Pandas: Read/Write files on specific S3 accounts

Created on 13 Jun 2017 · 6Comments · Source: pandas-dev/pandas

Say I want to save a file to S3 using a specific account:

df.to_csv('s3://foo/bar/temp.csv')

where my accounts are listed in ~/.aws/credentials:

[default]
aws_access_key_id = XXXX
aws_secret_access_key = XXXX

[foo]
aws_access_key_id = XXXX
aws_secret_access_key = XXXX

[bar]
aws_access_key_id = XXXX
aws_secret_access_key = XXXX

What's the best or recommended way to do this with Pandas 0.20.2?

Any way to use/specify what account to use when we have multiple of them?

Perhaps related: Does Pandas use boto or boto3?

Docs IO CSV IO Network

Source

amelio-vazquez-reina

Most helpful comment

Yes, I think that request has come up in a few places. I'd be happy to see something like that.

TomAugspurger on 19 Jun 2019

👍7

All 6 comments

As of 0.20, pandas uses http://s3fs.readthedocs.io/en/latest/

I believe you should be able to do

import pandas as pd
import s3fs

fs = s3fs.S3FileSystem(profile_name='foo')

f = fs.open("my-bucket/file.csv", "wb")
df.to_csv(f)

Could you try that out, and if it works make a pull request for the documentation? I don't have a test bucket handy at the moment.

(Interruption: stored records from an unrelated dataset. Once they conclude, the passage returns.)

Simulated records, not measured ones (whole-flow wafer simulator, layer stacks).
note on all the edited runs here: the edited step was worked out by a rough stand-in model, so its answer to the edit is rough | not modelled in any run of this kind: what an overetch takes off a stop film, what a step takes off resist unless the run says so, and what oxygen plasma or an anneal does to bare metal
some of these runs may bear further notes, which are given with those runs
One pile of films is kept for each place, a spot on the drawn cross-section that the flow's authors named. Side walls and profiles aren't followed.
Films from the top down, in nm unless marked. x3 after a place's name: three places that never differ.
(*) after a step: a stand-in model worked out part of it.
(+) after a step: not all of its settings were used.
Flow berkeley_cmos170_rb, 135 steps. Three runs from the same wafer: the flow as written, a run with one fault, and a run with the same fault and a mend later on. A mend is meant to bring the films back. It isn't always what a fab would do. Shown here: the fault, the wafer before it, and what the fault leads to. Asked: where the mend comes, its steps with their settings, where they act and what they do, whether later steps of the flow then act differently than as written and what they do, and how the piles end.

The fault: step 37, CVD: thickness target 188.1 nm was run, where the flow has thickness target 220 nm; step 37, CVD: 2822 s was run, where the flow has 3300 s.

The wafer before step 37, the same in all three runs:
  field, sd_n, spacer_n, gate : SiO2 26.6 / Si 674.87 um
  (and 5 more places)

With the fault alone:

TomAugspurger on 13 Jun 2017

I know this post is quite old at this point. However @TomAugspurger 's solution certainly works. For py3, I did the small change of using 'w' instead of 'wb'.

eronsdc on 11 Dec 2018

Would a solution to this be allowing a dask style storage_options parameter on its read_x functions? It's a little frustrating not being able to just pass these things through, most frequently i'm trying to pass in credentials rather than let boto search my system for them.